Top Gospel Star, African-American Church Leaders to Visit Israel

September 15, 2016

2 min read

The International Fellowship of Christians and Jews (The Fellowship) and its founder and president, Rabbi Yechiel Eckstein, will welcome one of North America’s largest African-American Christian groups and a hit gospel/R&B singer on an unprecedented trip to Israel this month, as part of The Fellowship’s bridge-building between blacks and Jews.

Rabbi Yechiel Eckstein. (Wikimedia Commons/IFCJ)
Rabbi Yechiel Eckstein. (Wikimedia Commons/IFCJ)

Twenty-two leaders of the Bahamas-based Global United Fellowship (GUF) led by GUF Presiding Prelate Bishop Neil C. Ellis of Nassau, the Bahamas, will be visiting Israel Sept. 19-26, touring ancient Christian and Jewish holy sites from the Galilee to Jerusalem.

Among their stops will be the Mount of Beatitudes and the Sea of Galilee, the Wailing Wall and the Old City of Jerusalem, and archaeological sites such as Caesarea, Mount Tabor, and Megiddo. The church group will also visit Fellowship projects that support Ethiopian-Israeli immigrants and the elderly and visit Yad Vashem, Israel’s memorial to the victims of the Holocaust, and the Holocaust History Museum.

“We are grateful and blessed to be hosting this incredible group of African-American church leaders,” said Rabbi Eckstein. “Together we will see Israel up close, to be moved and inspired and to gain a new understanding of our shared histories.”
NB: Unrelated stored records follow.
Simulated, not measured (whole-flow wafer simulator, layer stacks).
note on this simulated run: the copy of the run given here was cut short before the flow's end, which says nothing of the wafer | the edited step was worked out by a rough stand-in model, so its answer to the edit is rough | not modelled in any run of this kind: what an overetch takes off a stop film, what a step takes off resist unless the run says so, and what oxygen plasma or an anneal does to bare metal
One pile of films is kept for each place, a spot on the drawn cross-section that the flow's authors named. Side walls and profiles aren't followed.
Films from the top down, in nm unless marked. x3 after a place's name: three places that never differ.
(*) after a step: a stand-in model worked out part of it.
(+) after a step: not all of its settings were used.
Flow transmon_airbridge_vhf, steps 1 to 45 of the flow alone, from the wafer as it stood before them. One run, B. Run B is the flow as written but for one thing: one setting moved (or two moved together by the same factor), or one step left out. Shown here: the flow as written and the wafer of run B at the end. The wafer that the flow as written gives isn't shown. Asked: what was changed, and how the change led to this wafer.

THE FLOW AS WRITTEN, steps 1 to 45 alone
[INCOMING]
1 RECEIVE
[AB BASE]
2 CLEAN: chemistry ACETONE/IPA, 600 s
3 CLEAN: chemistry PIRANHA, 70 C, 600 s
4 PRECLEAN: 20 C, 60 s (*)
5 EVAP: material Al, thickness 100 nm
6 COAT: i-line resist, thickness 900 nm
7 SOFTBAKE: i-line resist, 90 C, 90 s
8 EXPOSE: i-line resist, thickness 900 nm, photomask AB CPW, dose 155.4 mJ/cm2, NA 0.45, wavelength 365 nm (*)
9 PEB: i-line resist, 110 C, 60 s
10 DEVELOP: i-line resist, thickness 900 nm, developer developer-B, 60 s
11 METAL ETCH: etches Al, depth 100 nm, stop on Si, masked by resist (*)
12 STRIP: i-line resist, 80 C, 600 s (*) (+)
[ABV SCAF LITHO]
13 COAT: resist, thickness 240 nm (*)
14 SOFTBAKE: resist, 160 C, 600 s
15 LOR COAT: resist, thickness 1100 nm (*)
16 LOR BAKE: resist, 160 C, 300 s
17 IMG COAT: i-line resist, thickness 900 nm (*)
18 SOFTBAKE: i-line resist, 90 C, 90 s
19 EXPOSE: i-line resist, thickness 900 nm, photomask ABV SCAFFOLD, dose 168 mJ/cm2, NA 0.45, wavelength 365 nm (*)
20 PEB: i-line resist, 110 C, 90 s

Among the first-timers to Israel will be multiple Grammy nominated and award-winning Gospel and R&B artist, the Bishop Rev. Marvin Sapp, of Ada, Michigan, whose record-breaking albums include “I Win,” “Here I Am” and “Thirsty.” Among his hits are “Best In Me” and “Never Would Have Made It,” which remained #1 on Gospel and R&B radio for over a year in 2007 and sold more than 2 million cellphone ring-tones.

Bishop Marvin L. Sapp
Bishop Marvin L. Sapp

In addition to being an award-winning musical artist and author, Sapp is also an active philanthropist who founded the Grand Rapids Ellington Academy of Arts and Technology, the first such charter school in West Michigan.

For the past few years The Fellowship has been building bridges with African-American Christians, fostering new ties based on historic relationships forged in the Civil Rights era. In recent months The Fellowship and black church leaders have worked together to vigorously advocate for Israel against the boycott, divestment and sanctions (BDS) movement, and jointly protested instances of anti-Israel and anti-Semitic activity.

The 125,000-member GUF, with over 600 churches in the U.S. and around the world, is the fourth major African-American church group to visit Israel over the past year with The Fellowship, which previously hosted the Church of God in Christ (COGIC), the Progressive National Baptist Convention (PNBC) – the movement of Rev. Martin Luther King Jr. – and the National Baptist Convention of America (NBCA).